Hal on universities as control systems

DOES A UNIVERSITY ACT LIKE A CONTROL SYSTEM?

To paraphrase sociologist Harold Garfinkel, one way to find some control
systems is to introduce conflict into social relations. I have been
actively involved in various attempts to modify university policy over the
years, from opening financial records to public inspection and promotion
and tenure files to candidates' inspection to advising faculty, staff and
students on grievances, and to being a pretty active union and faculty
council member on occasion. From this experience inter alia I think I can
infer how a university comes to operate as a control system, in cases in
which university employees feel obliged to say "no" on behalf of their
employer. There is another world of capital solicitation and investment
in which separate inputs are brought into play. I'll just start here with
an exploration of what may broadly called the grievance control system.

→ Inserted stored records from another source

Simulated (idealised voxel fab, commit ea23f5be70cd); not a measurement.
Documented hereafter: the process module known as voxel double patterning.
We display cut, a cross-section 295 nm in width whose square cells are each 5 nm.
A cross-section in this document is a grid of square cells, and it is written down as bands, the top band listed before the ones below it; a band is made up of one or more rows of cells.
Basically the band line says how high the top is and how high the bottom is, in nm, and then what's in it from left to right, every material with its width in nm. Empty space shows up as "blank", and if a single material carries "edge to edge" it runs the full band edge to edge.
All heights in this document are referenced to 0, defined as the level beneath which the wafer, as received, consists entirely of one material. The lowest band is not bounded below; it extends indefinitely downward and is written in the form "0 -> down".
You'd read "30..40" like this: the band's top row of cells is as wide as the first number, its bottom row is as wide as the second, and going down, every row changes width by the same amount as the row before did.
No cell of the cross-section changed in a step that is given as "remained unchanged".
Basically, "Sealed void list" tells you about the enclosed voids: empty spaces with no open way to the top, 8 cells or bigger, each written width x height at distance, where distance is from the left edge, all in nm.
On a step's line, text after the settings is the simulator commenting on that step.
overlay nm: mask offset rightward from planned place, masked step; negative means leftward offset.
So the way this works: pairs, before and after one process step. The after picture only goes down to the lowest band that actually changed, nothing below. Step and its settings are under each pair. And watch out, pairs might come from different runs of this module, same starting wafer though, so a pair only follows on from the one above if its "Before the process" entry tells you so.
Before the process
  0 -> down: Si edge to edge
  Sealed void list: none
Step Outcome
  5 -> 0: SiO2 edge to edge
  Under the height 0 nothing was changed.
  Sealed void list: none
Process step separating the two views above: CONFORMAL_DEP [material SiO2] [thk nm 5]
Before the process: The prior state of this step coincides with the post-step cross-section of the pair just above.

Let me take my five-year struggle to open promotion and tenure files as an
example (too late for myself, but ah well). As I began my involvement in
the issue by asking administrators concerned why the files could not be
opened, I set off two alarms in them. I could both see the alarm in their
manner and hear it in their words. One form of alarm was an awareness
that siding with me would entail explaining oneself and defending one's
position to any number of other faculty, administrators and trustees.
This is true of virtually any change. The probability of resistance to
sticking one's neck out rises across offices with a broader mood of what
might well be called antidisestablishmentarianism at a point in the
international cycle where intergenerational political transfer of power
occurs, as to Gorbachev from Chernenko and to Clinton from Reagan/Bush.
In times like this off campus and on, I am advising people not to (and
refraining myself from) expect(ing) people to enter appearances, schedule
hearings quickly, or even decide they are the ones who should decide an
issue. In so doing I become part of the social feedback loop which makes
it unlikely that anyone will say "yes" to a change in university issues.
The higher the level of justification presented for change, the more
dangerous it becomes for administrators to act except to say that they
somehow cannot undo a firing or a denial of permission to see a file,
preferably because "I'm not the person you should be dealing with" and if
necessary simply by affirming a lower-level decision.

The other alarm is personal. In the case of opening P&T files one
confronts the reality that in a threatening social world we all invest
ourselves in keeping secrets from those we evaluate about what we think of
them and their action. As I recognize that my position on file access
requires me to identify myself and give my address on all "blind" reviews
I write, or to send copies of letters to all evaluees including those who
waive their right to see what I say. I found administrators defending the
confidentiality of their own evaluation-writing in the context of telling
me why candor (oxymoronically) requires confidentiality in the P&T
process.

The control referents are simultaneously personal and organizational. On
the one hand each of us has our own referent experience of pain to set off
the alarms and make us heed them. As PCT suggests, you need to address
that level of personal perception in order to have a chance of muting
anyone's alarm. On the other hand, my capacity to say no also rests on
the solidarity with which I and other no-sayers unite in resistance to the
change. Mixed in with personal referents one will find references to what
the mission of the university requires, and a developing rhetoric of union
among naysayers on organizational demands and principles. To assuage this
alarm one needs assurance that colleagues and superiors are entertaining
change themselves.

It also happens that administrators do say yes. When they do, I find that
they let go of their fears. When they do, and when they have experienced
dialogue with would-be changers in the interim, they suddenly find that
their room for no becomes much more restricted--for instance at IU in not
allowing the faculty member to see names of authors of unsolicited student
letters, and experimenting with change becomes more of intriguing than
threatening. I can see particularly in a settlement of a personal
grievance (as Mennonites find in victim-offender reconcilation meetings),
that parties suddenly begin taking off on new issues together (e.g., for
a ROTC student who lost her scholarship, on how she could now build a
strong military career), and virtually lose sight of what the conflict was
about. Goals become shorter term, and give way to new foci of interaction
rapidly. I would argue that in this mode concern for bringing perceptions
to referents gives way to celebration of the sensation of how the parties
are "going out of their way for each other"--on the sense that each is
coming up with new goals of the moment in response to the goals of the
other.

I think it's a model, but many are those who have said I'm too anecdotal
and free with my language (as by using metaphors and the first person),
and that I am neither scientific in my inquirer nor a genuine modeler of
interaction. Who knows? I will say that much of what I write is a
shorthand statement of something I have spent a lot of time supporting and
deriving in past writing. Rather than start rewriting it all, let me just
say that I'll be happy to provide supporting data/literature for whatever
bald statements of mine seem particularly questionable to readers.